New IETF Group to Tackle TLS Implementation in Applications

The NSA surveillance scandal has created ripples all across the Internet, and the latest one is a new effort from the IETF to change the way that encryption is used in a variety of critical application protocols, including HTTP and SMTP.

The NSA surveillance scandal has created ripples all across the Internet, and the latest one is a new effort from the IETF to change the way that encryption is used in a variety of critical application protocols, including HTTP and SMTP.

The new TLS application working group was formed to help developers and the people who deploy their applications incorporate the encryption protocol correctly. TLS is the successor to SSL and is used to encrypt information in a variety of applications, but is most often encountered by users in their Web browsers. Sites use it to secure their communications with users, and in the wake of the revelations about the ways that the NSA is eavesdropping on email and Web traffic its use has become much more important. The IETF is trying to help ensure that it’s deployed properly, reducing the errors that could make surveillance and other attacks easier.

“There is a renewed and urgent interest in the IETF to increase the security of transmissions over the Internet. Many application protocols have defined methods for using TLS to authenticate the server (and sometimes the client), and to encrypt the connection between the client and server. However, there is a diversity of definitions and requirements, and that diversity has caused confusion for application developers and also has led to lack of interoperability or lack of deployment. Implementers and deployers are faced with multiple security issues in real-world usage of TLS, which currently does not preclude insecure ciphers and modes of operation,” the description in the working group’s charter says.

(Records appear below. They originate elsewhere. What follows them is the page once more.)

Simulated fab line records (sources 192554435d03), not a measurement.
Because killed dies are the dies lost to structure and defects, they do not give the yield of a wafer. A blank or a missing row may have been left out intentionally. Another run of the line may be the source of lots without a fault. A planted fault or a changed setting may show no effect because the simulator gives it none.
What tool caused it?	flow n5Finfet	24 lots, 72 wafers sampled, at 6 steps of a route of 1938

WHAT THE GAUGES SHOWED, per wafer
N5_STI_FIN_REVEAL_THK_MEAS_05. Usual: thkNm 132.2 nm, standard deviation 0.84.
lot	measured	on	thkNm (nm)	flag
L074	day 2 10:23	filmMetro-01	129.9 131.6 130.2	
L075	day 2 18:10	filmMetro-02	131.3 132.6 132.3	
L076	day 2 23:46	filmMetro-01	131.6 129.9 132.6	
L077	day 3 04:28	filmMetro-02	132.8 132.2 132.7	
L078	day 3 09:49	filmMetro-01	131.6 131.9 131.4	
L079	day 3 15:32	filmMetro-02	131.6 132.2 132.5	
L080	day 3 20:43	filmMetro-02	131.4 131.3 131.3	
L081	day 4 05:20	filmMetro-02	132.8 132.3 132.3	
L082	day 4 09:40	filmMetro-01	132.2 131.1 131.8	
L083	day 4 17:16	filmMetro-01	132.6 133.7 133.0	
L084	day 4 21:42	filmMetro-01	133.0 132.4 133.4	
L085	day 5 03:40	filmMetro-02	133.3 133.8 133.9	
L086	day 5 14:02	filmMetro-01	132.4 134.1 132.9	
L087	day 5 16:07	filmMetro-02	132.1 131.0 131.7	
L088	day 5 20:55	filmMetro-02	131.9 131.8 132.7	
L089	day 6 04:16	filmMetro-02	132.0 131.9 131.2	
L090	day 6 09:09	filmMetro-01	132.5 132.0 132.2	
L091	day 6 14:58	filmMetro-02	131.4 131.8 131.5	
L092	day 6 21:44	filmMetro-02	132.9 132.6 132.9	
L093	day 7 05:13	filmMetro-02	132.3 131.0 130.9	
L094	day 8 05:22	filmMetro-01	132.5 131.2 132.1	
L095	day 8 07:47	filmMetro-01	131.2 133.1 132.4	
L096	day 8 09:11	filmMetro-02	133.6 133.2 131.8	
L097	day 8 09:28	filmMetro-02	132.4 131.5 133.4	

There have been a number of attacks developed against SSL and TLS in recent years, and there have been reports that the NSA has some unspecified capabilities to defeat SSL, as well. On the Web, there are plenty of ways that encryption can be implemented incorrectly by site owners, but the Web isn’t the only focus of the new working group. The group also will consider ways to improve the usage of TLS in other applications, specifically email.

As part of its work, the group plans to update the definition for using TLS to communicate with proxies, as well as sever-to-server traffic and peer-to-peer traffic. The working group also plans to develop a set of best practices for using TLS, which may include the usage of forward secrecy and which versions of TLS developers should implement.

“The initial set of representative application protocols is SMTP, POP, IMAP,XMPP, and HTTP 1.1. It is expected that other protocols that use TLS might later be updated using the guidelines from this WG, and that those updates will happen through other WGs or through individual submissions. The WG will make the fewest changes needed to achieve good interoperable security for the applications using TLS,” the group’s charter says.